A reliable and robust gaze redirection approach must be able to
(a) redirect the gaze precisely into any given direction, and (b) produce photo-realistic output images which preserve shape and texture details from the input images . Traditional solutions re-render the entire scene by performing 3D transformations, which requires heavy instrumentation to acquire the depth information [20, 31, 35, 5]. Recently, Ganin et al. directly rearranged the pixels of the input image to rotate the gaze direction via warping flow generated by a neural network [8]. However, their method fails to generate photo-realistic images for large redirection angles, especially in the presence of large dis-occlusions, such as large parts of the eyeball being covered by the eyelid in the source image. More importantly, such warping methods cannot be perceptually plausible in terms of gaze redirection, since it minimizes pixel-wise differences between the synthesized and ground-truth images without any geometric regularization.

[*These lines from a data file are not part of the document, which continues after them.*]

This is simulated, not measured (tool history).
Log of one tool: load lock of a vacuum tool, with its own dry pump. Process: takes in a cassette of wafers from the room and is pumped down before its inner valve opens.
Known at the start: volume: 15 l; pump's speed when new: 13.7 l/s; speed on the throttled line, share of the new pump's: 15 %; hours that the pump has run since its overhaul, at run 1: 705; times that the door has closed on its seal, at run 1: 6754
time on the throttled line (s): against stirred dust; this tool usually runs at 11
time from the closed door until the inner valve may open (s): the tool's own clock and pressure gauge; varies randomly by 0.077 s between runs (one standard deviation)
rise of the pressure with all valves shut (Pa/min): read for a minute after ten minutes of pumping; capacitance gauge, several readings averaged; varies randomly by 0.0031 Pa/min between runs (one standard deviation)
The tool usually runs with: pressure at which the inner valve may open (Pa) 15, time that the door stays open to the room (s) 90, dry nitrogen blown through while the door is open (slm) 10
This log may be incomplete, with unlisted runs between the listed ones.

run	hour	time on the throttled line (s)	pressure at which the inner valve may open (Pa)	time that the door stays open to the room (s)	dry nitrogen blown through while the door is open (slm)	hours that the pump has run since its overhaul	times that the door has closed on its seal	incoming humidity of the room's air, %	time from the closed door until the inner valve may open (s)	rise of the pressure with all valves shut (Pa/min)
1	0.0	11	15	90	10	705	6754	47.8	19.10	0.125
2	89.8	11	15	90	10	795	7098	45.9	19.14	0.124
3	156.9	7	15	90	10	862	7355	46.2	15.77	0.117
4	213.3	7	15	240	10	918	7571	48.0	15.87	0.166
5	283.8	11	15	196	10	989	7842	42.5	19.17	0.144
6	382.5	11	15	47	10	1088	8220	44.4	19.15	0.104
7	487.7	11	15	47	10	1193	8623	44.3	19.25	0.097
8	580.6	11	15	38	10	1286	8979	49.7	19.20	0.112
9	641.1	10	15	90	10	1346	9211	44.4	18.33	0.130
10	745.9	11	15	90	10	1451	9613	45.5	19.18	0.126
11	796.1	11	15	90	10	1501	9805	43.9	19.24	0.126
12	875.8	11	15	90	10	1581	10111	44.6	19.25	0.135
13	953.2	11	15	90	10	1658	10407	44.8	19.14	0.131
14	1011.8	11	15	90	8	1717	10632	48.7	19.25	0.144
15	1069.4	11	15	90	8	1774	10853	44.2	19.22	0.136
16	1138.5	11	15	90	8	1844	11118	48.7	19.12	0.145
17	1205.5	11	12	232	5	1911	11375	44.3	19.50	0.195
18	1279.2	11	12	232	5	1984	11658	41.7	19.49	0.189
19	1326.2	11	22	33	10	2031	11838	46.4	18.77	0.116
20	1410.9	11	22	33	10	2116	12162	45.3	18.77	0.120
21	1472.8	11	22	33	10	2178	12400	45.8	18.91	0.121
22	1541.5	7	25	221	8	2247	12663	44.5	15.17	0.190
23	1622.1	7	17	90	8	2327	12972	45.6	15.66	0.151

To address the limitations of previous methods, we propose a novel gaze redirection method that builds upon generative adversarial networks (GANs) [9]. To the best of our knowledge, this is the first approach applying GANs to gaze redirection.
As shown in Fig. 1, the proposed method can output photo-realistic eye images from a single monocular RGB image, while accurately preserving the desired gaze directions. More specifically, we use a conditional GAN [23] as backbone for our architecture shown in Fig. 2. The generator takes a real eye image as input and generates a new synthetic eye image. Our main contribution is a novel discriminator that serves the dual purpose of i) ensuring that generated images are realistic, as is common in many GAN formulations, and ii) ensuring that the gaze direction in the output coincides with the input gaze direction which was fed to the generator. This is achieved by incorporating a gaze estimator into the discriminator network. Furthermore, we seek to enhance the perceptual similarity between the generated patch and its ground-truth reference. To this end, we utilize a perceptual loss that penalizes discrepancies between features extracted from the generated images and the ground-truth images by a separate pre-trained neural network. Finally, to ensure that personalized features are not lost in the process of gaze redirection, we use a cycle-consistency loss that enforces consistency between the source image and the generated eye-patch.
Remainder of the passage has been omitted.